Fighting Spam at Facebook

Couple days ago, I wrote about how “Fake News” on Facebook is a spam problem caused, or at least exasperated, by economics of attention. Since there’s limited amount of attention people can give in a day, and Facebook controls so much of it, if you can reverse engineer out the mechanics of the News Feed, you can fan out your message, or boost in Facebook parlance, to millions of people with at a minuscule cost.

On this blog, I use a combination of my experience as a software engineer, what is reported in press, and some light rumor treading to explore ideas. But it is hard to not come off as navel-gazing. No one writes about spam at Facebook, when it’s not a problem. And these systems are complex, involving hundreds of people working on them over many years. They have their own compromises. The inner workings aren’t always hidden (but they are, more than they should be), but it’s not always easily accessible to an outsider.

Luckily, I had some help. Melanie Ensign is a former co-worker of mine Uber. And more importantly, she used to work at Facebook with teams working on fighting spam.  Melanie has been at Uber for almost a year now, but I think her experience from Facebook (where a lot of Uber’s security team hails from, including the CSO) is well worth exploring.

Through a few tweets (embedded at the bottom of this post), she told me how Facebook used to combat spam, why certain approaches worked better than others. It’s worth noting that her comments were about Facebook posts, not about ads (a bit more on those in a bit).

Ensign says that Facebook fights spam primarily by targeting not the content of the posts, but the accounts that post them. She says “systems were trained detect spam based on behavior of accounts spreading malware. It’s never really been about *content* until now”.  She adds that monitoring content is tricky, for several reasons.

The first is obvious; with more than 2 billion monthly active users and many more billions of content posted on the site every day, it’s a big, wieldy undertaking to even start monitoring that much content. Facebook is an engineering force to behold but scaling an operation like that; building systems to analyze that much material for unstructured data, and doing it effectively real-time is not a simple task.

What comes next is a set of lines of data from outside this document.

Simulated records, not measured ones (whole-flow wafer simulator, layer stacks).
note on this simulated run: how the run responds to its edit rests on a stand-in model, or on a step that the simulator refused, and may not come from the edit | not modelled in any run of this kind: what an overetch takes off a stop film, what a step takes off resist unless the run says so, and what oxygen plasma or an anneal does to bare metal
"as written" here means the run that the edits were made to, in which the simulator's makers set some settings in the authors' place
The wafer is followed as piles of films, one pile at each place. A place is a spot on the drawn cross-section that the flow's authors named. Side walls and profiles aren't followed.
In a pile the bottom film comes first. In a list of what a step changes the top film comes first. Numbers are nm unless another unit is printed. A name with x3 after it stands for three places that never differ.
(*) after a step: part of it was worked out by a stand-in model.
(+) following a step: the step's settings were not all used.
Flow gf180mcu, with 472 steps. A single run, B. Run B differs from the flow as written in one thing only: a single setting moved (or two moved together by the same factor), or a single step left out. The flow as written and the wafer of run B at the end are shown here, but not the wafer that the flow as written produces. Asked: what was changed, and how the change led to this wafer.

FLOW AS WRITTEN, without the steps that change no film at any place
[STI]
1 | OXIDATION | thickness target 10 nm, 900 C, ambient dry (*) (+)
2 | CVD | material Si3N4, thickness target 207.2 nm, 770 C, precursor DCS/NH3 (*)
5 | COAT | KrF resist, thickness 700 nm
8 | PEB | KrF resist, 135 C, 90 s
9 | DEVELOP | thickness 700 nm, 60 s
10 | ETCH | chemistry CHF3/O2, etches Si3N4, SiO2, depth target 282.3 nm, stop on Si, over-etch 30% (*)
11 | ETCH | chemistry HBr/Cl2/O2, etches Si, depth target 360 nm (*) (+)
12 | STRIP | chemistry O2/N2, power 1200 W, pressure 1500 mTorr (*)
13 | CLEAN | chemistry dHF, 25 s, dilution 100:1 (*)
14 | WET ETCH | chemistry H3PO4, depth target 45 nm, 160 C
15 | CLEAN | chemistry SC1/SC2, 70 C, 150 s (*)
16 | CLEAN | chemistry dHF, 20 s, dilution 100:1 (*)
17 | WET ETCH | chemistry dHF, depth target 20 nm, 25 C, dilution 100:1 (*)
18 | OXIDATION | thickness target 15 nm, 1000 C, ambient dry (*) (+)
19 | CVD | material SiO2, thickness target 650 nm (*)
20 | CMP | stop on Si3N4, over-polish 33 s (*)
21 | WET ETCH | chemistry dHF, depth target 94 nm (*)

Second reason, is the obvious risks around censorship. Facebook admittedly wanted to keep a neutral position on the content posted on its site (save for legal requirements). False negatives are bad; you let in “spam”, but a false positive is akin to censorship. This might be less controversial now, where Facebook works with fact-checkers to annotate content. But the Facebook promise was always one of extreme, sometimes admittedly labored editorial impartiality.

Third is harder to appreciate but one I can understand. When you build systems that recognize spammy content, you inherently give away your secret; it becomes much easier to work around. Ensign points to the Ray Ban spam that was going in Facebook couple years ago. She says that since content the proper bona fides, team fighting spam instead relied on account characteristics of the accounts posted. Facebook engineers who presented at the Spam Fighting @Scale conference share similar insights; “Fake accounts are a common vector of abuse across multiple platforms.” and “It is possible to fight spam effectively without having access to content, making it possible to support end-to-end encrypted platforms and still combat abuse” are two that are worth mentioning.

Running a user generated content site is hard. When I first started at Digg, the thing that shocked me most was how much of the Digg engineering was really to keep the site remotely clean. We had tools that worked to recognize botnets, stolen accounts, and everything in between. Every submission was evaluated automatically for many characteristics, such as “spamminess”, adult content, a few more. There were tools to block certain content, only in certain countries. Brigades, are they were called, would form on Yahoo! Groups to kick stuff of the site, or promote them. As we plugged one hole, some social media consultant find a new way to use Digg’s various tools to send traffic to his or her ad infested site.

And there was also the scaling. Digg was a lean and mean engineering organization, compared to Facebook. But still, we always struggled with scaling challenges, and so did everyone. Failwhale might be all gone now, but running a site that’s under attack 24/7, with features being added left and right causing unforeseen performance issues all of a sudden, scaling an organization to support just more than a few million users, is an exercise that few can appreciate.  Keeping a site that complicated, up and running at that scale, is a challenge. Doing that while keeping site fast, is a whole another beast. Former users of Friendster or Orkut might feel the same way; performance issues were what caused their users to leave the sites.

I stand by my initial assessment of the problem. Facebook built a massive attention pool, sliced and diced it, packaged it nicely, and now is making bank selling it to the highest bidder. The problems it faces, from spammy content, to fake news, is inherent to the medium of exchange, attention. Sketchy characters flock to frothy marketplaces, like bees to honey. What makes or breaks a marketplace valuable is being the trustworthy intermediary, between the buyer and the seller. By being so large, and so influential, Facebook owns this problem.

And to be clear, this is not a dig (or Digg?) at the company; I rely on Facebook to keep in touch with friends scattered around the world. My WhatsApp groups, like for many others, is my support system. I think as the world’s address book, it is where any business, or activist, or a community organizer find customers, supporters, or members. And of course, while I have no significant others working at the company, or have any financial exposure to it, I do have close friends who are former, or current employees.

My main qualm with social networks has always been the commercializing of the individual and the collective attention spans. As we spend more of our waking hours plugged in, move more and more of our political discourse, both in United States and around the world, to these walled gardens with rules that are written by a few people living in California, we risk losing more than just the integrity of a single election.